Failed to execute org.elasticsearch.action.search.SearchRequest error

Hey guys,

I noticed that results stopped turning up in Logstash. And when I tailed the Elasticsearch logs, I noticed this exception repeated over and over again, a total of 85 times:

    #grep "Failed to execute \[org.elasticsearch.action.search.SearchRequest@2c539ad4\] lastShard \[true\]" /var/log/elasticsearch/elasticsearch.log | wc -l
 85

I don't see these errors in the ES logs on the other two nodes. I only see it on the master node.

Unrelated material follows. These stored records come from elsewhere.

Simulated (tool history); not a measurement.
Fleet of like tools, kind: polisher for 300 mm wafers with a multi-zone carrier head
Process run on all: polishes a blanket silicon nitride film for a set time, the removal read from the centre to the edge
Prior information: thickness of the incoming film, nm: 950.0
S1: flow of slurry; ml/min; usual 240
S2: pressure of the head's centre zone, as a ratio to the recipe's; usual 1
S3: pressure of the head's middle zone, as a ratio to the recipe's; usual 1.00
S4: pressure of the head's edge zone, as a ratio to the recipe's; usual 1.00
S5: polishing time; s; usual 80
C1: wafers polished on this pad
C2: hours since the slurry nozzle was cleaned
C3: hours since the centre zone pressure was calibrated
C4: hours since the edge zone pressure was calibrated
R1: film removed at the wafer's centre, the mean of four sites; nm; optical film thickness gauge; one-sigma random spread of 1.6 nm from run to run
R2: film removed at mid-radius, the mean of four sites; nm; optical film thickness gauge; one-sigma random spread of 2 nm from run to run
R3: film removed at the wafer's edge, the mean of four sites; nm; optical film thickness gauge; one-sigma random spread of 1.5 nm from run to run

Here's the full output of the error:

[2015-07-11 20:23:56,239][DEBUG][action.search.type       ] [JF_ES1] All shards failed for phase: [query]
org.elasticsearch.transport.RemoteTransportException: [JF_ES2][inet[/10.10.10.26:9300]][indices:data/read/search[phase/query]]
Caused by: org.elasticsearch.search.SearchParseException: [logstash-2015.07.11][3]: from[-1],size[-1]: Parse Failure [Failed to parse source [{
  "query" : {
      "_id" : "AU56fE-yr7opIbuImhJ1"
 }
}]]
        at org.elasticsearch.search.SearchService.parseSource(SearchService.java:735)
        at org.elasticsearch.search.SearchService.createContext(SearchService.java:560)
        at org.elasticsearch.search.SearchService.createAndPutContext(SearchService.java:532)
        at org.elasticsearch.search.SearchService.executeQueryPhase(SearchService.java:294)
        at org.elasticsearch.search.action.SearchServiceTransportAction$SearchQueryTransportHandler.messageReceived(SearchServiceTransportAction.java:776)
        at org.elasticsearch.search.action.SearchServiceTransportAction$SearchQueryTransportHandler.messageReceived(SearchServiceTransportAction.java:767)
        at org.elasticsearch.transport.netty.MessageChannelHandler$RequestHandler.doRun(MessageChannelHandler.java:279)
        at org.elasticsearch.common.util.concurrent.AbstractRunnable.run(AbstractRunnable.java:36)
        at java.util.concurrent.ThreadPoolExecutor.runWorker(ThreadPoolExecutor.java:1142)
        at java.util.concurrent.ThreadPoolExecutor$Worker.run(ThreadPoolExecutor.java:617)
        at java.lang.Thread.run(Thread.java:745)
Caused by: org.elasticsearch.index.query.QueryParsingException: [logstash-2015.07.11] [_na] query malformed, no field after start_object
        at org.elasticsearch.index.query.QueryParseContext.parseInnerQuery(QueryParseContext.java:295)
        at org.elasticsearch.index.query.IndexQueryParserService.innerParse(IndexQueryParserService.java:382)
        at org.elasticsearch.index.query.IndexQueryParserService.parse(IndexQueryParserService.java:281)
        at org.elasticsearch.index.query.IndexQueryParserService.parse(IndexQueryParserService.java:276)
        at org.elasticsearch.search.query.QueryParseElement.parse(QueryParseElement.java:33)
        at org.elasticsearch.search.SearchService.parseSource(SearchService.java:719)
... 10 more

In taking a look through the log, I tailed back around 500 lines and examined the output. All of the errors starting with " Failed to execute [org.elasticsearch.action.search.SearchRequest@2c539ad4]" appear to have identical output, except for the fact that they are for different logstash indexes varying by date. They all appear to relate to java/groovy errors.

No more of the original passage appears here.